Oracle Switches To Columnar Store Technology With Oracle Database 11g Release 2?

Published September 1, 2009 oracle 32 Comments

I see fellow OakTable Network member Tanel Poder has blogged that Oracle Database 11g Release 2 has switched to offer columnar store technology. Or at least one could infer that from the post.

I left a comment on Tanel’s blog but would like to make a quick entry here on the topic as well. Oracle Database 11g Release 2 does not offer column-store technology as thought of in the Vertica (for example) sense. The technology, available only with Exadata storage, is called Hybrid Columnar Compression. The word hybrid is important.

Rows are still used. They are stored in an object called a Compression Unit. Compression Units can span multiple blocks. Like values are stored in the compression unit with metadata that maps back to the rows.

So, “hybrid” is the word. But, none of that matters as much as the effectiveness. This form of compression is extremely effective.

32 Responses to “Oracle Switches To Columnar Store Technology With Oracle Database 11g Release 2?”

Feed for this Entry Trackback Address

1 Andrew Gregovich September 2, 2009 at 4:24 am

Kevin

Is the restriction of HCC to Exadata due to technical reasons or is it a marketing ploy? if it’s the latter, seems like a bit of a gamble to me…

Regards

Andrew

Reply
- 2 kevinclosson September 2, 2009 at 4:31 am
  
  It is technical for reasons.
  
  Reply
3 Dani Rey September 2, 2009 at 7:02 am

Kevin,

the marketing guys at Oracle did exactly what you never liked in marketing guys (of other companies). They claim: DWH query performance is 10-fold with Exadata Storage Server and Database Machine. Full stop. 😉

You can see it on http://www.oracledatabase11g.com/Main/Questionnaire/EducationQuiz.html in the first question

Nevertheless, we all know that Oracle Exadata Storage Server is 485x Faster Than…Oracle Exadata Storage Server.

Regards
Dani

Reply
4 Tanel Poder September 2, 2009 at 1:33 pm

Hi Kevin,

Thanks for the correction! However the new features overview doc is somewhat misleading in this case..

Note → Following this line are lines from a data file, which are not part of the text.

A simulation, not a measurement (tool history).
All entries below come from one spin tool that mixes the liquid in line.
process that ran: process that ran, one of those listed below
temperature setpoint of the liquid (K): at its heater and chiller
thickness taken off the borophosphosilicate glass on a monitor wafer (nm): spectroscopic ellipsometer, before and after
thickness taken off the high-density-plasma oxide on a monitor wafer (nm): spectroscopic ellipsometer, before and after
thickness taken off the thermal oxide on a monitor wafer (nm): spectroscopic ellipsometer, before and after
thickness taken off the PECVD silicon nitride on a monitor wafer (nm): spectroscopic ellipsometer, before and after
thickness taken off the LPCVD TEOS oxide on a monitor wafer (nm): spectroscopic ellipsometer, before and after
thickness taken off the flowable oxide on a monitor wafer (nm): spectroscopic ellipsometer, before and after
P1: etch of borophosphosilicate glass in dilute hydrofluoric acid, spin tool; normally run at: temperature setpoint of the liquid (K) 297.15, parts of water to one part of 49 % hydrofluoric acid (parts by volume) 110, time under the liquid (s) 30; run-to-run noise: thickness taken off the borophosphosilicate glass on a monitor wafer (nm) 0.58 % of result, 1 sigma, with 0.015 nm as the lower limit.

“Hybrid columnar compression is a new method for organizing how data is stored. Instead of storing the data in traditional rows, the data is grouped, ordered and stored one column at a time.”

Reply
- 5 kevinclosson September 2, 2009 at 3:09 pm
  
  The Exadata documentation is much more clear. I don’t think anything is misleading. It’s just not perfectly clear. I see no problem with that though because HCC is not generically available as it is specific to Exadata. To that end, the Exadata documentation is the best place to go into the topic deeply. That’s just my opinion.
  
  Reply
6 Darryl September 2, 2009 at 3:32 pm

The “switch” to column storage is eluded to at the Structured Data bloag as well…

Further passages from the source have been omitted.